This photo shows that the Crocidolite which is a blue asbestos is only semi oxide by the iron oxide stages as some can still be seen.
Petrified wood is commonly regarded as a special type of fossilization that mainly the remains of terrestrial vegetation, and can also be the remains of natural manufactured wood. The process of getting to this type of formation takes up to several years for it to be completely fossilized. Ongoing research by OntarioExplorations101 has notice that wood can actually fossilize in about 30 to 45 years depending on the size of it. Some petrified wood can also be dated to millions of years depending on the condition and if its not found by someone. This was notice on the basis of how mine wood can become fossilized to a point of pure rock which is taken from various minerals associated with that environment. One typical mine we focus on was the Kanichee Polymetallic Mine site as lots of wood was used in the making of this mine, and remains in fossilized state to this day. This also includes the process of also petrifying saw dust into another typical fossilization known as Petrified Saw Dust. These two forms of petrifying are known to also be built up of various or one type of mineral that usually petrified saw dust comes into contact with. The way this is commonly done is that all the organic type of minerals have rather been replace by minerals. Only one conclusion to this is how does treated/painted mine wood become petrified when its not all natural organics that come to its process of becoming lumber. it also depends on the size of the wood but smaller pieces like this one take approximately 30 to 45 years to form. By taking this smaller piece, you can actually construct the age pattern of that petrified wood from a much smaller scale
There are a number of different type of petrified wood that can include lumber is a typical one that can consist of Conifers and Angiosperm, and not least lumber on its own under specific conditions. Conifers are regarded as plants that can produce by the mean of an exposed seed, including all conifers that are known as gymnosperms. Conifers are considered as shrubs or trees that commonly produce woody cones of various shapes, and sizes. These leaves are often needle shaped but can also be flat and broad, which makes their woody trunks often rich in resin. Coniferous fossils can either be needles or leaves, cones, or even the wood it self. Once the wood becomes a fossil it is commonly now referred as petrified wood, and a large portion of fossilized petrified wood is also found in the Arizona Petrified Forest.
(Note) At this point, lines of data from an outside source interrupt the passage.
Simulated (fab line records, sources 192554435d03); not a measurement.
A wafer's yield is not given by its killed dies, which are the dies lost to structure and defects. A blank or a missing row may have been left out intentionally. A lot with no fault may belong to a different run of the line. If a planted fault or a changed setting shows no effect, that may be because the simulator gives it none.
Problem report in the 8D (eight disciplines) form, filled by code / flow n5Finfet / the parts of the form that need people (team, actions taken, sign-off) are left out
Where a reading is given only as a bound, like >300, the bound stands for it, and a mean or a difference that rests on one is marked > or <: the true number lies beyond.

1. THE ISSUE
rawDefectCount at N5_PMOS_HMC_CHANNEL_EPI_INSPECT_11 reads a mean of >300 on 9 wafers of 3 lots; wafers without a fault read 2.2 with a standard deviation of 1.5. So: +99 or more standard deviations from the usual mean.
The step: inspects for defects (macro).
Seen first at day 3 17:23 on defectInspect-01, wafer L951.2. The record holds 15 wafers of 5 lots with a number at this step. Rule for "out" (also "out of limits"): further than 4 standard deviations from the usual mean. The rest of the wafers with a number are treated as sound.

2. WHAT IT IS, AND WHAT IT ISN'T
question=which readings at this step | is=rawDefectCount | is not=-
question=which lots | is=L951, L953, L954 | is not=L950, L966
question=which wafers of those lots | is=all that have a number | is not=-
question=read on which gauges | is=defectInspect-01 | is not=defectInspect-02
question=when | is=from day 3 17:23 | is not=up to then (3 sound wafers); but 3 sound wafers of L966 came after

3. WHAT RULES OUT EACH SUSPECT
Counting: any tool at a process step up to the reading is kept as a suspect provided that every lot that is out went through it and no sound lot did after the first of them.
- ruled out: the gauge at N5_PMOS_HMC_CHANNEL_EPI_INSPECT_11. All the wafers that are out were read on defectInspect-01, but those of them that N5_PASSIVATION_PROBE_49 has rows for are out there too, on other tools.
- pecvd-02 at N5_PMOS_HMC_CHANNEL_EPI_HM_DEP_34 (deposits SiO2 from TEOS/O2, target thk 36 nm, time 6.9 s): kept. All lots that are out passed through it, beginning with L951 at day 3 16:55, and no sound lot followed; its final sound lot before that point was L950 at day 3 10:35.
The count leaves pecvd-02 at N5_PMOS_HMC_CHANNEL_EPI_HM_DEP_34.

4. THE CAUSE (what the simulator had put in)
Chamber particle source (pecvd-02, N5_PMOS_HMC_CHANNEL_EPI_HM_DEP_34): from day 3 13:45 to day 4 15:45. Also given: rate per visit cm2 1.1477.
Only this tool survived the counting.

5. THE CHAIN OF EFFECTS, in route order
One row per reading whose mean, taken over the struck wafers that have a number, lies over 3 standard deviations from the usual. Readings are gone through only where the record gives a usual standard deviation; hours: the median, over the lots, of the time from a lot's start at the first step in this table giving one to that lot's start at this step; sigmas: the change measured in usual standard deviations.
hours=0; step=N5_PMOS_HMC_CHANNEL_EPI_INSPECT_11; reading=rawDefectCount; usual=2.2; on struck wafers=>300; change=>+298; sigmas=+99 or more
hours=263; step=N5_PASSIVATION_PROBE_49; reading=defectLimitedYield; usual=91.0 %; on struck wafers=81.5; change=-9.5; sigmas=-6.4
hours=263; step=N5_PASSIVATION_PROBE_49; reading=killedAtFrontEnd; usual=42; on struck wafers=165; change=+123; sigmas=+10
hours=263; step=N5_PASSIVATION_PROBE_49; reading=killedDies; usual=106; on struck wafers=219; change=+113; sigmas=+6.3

Angiosperm plants, comprise of nearly 250,000 living species, which had first appeared in the early cretaceous. although the oldest fossil remains from that time are limited to pollen grain. Some of the earliest angiosperm fossils are also commonly similar to most common types of herbaceous bush plants. It was also at the beginning of the Late Cretaceous time period, when woody angiosperm began to evolve including several modern groups, such as magnolia, laurel, sycamore, and rose families. In general, the woody angiosperm are typically known for having broad leaves which often become fossilized, but fossilized angiosperm wood is also difficult to distinguish from fossil conifers
The way that wood fossilizes is typically formed when a tree had died or fell, some were also deposited directly in river beds or on floodplains, while others were washed into the current area of the forest flood water. Most of the trees become decomposed, while others were buried in the accumulating sediments, that include a considerable amount of volcanic ash. At this point, the silica content of the ash became dissolved by the accumulation of ground water, and as it became percolated downward, it filled or had replace cell walls, as it crystallized as Chalcedony-cryptocrystalline quartz. From this crystallization the ground water would have also been iron rich which would combine with quartz or other sulfides during the petrification process, and had made a rainbow color of sulfides or color on its own. Eventually this had caused the petrified wood to be buried by accumulation of different sediments or rich minerals depending on the condition of the environment. Petrified wood at this stage can rather range in several different elements that cause it to form it natural colors due to the concentration of different chemical elements.